Not that this razor is near Bob's skills.
I always like seeing these stories about unknown razors. I don't know why.
An etched blade will have black foo that will wipe off. Eventually the dark black
will be almost gone and the pattern will be less stark but will stay.
Muriatic Acid or Feric chloride??????
It is possible to print a pattern on steel with a resist then etch. If the pattern looks
like pattern welded steel, wood, a man hunting, your name or what ever the final etch
will look like the pattern.
(edit) The black is etched steel and either folded steel laminate or printed resist etch
the black would be the same. I think Mike Blue is correct this looks like
pattern welded steel but badly heat treated, just terrible steel or the carbon was
burned off as the steel was folded, welded and hammered. If the steel is terrible
or if the carbon has been burned off it is what it is. If it is just bad heat treating
there is an ultra long shot that it could be heated quenched and tempered again.
Perhaps painted with a clay slip or heated in an inert gas like argon to keep O2
and CO from reacting with the carbon and steel.

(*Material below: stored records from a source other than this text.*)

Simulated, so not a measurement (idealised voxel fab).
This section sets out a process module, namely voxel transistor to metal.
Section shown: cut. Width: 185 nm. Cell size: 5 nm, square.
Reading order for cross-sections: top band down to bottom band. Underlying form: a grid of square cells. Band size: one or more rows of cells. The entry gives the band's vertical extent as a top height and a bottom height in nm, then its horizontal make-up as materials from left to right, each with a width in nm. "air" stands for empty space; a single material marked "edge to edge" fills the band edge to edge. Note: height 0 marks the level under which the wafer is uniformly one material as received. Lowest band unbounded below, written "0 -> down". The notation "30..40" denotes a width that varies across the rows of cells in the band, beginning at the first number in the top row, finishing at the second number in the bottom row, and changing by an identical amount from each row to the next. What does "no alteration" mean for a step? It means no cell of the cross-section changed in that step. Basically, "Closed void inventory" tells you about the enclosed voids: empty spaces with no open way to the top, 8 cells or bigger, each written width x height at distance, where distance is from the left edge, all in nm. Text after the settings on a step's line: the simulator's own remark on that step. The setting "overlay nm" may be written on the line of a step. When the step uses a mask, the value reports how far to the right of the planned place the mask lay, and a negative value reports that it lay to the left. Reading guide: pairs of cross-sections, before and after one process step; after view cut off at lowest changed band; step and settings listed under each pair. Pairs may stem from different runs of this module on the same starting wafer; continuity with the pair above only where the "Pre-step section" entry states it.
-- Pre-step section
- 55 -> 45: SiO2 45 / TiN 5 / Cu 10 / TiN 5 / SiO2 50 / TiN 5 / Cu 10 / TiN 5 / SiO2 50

While we are timing melting snowballs one might try case hardening but that
would mandate asymmetric sharpening to keep the thin hardened surface in play
for more than one day.
Another question: Does the pattern flow up onto the spine and tang, around all the corners so to speak? If it does, then if it is artifake pattern welding, the author went to significantly more difficulty to do the job, or it really is a laminate. All the fake etched pattern stuff I've ever handled was only the largest flat surfaces and the lines on the pattern don't match around a corner.
I'm voting for the Bros. Pak and Stan given the description of edge lost after one shave. Probably an early model too. These guys seem to be learning fast about heat treatment and steel mixes.
Yes and no.
I've seen it done, but it is very recognizable. The pattern usually looks like someone painted a noodle on the blade.
With these pics, imo the pattern looks real enough.
However, if one of the metals was a metal that was not suitable for razors, it would still be real damascus, yet give the experience you described. It is probably way too soft. Or the HT sucked.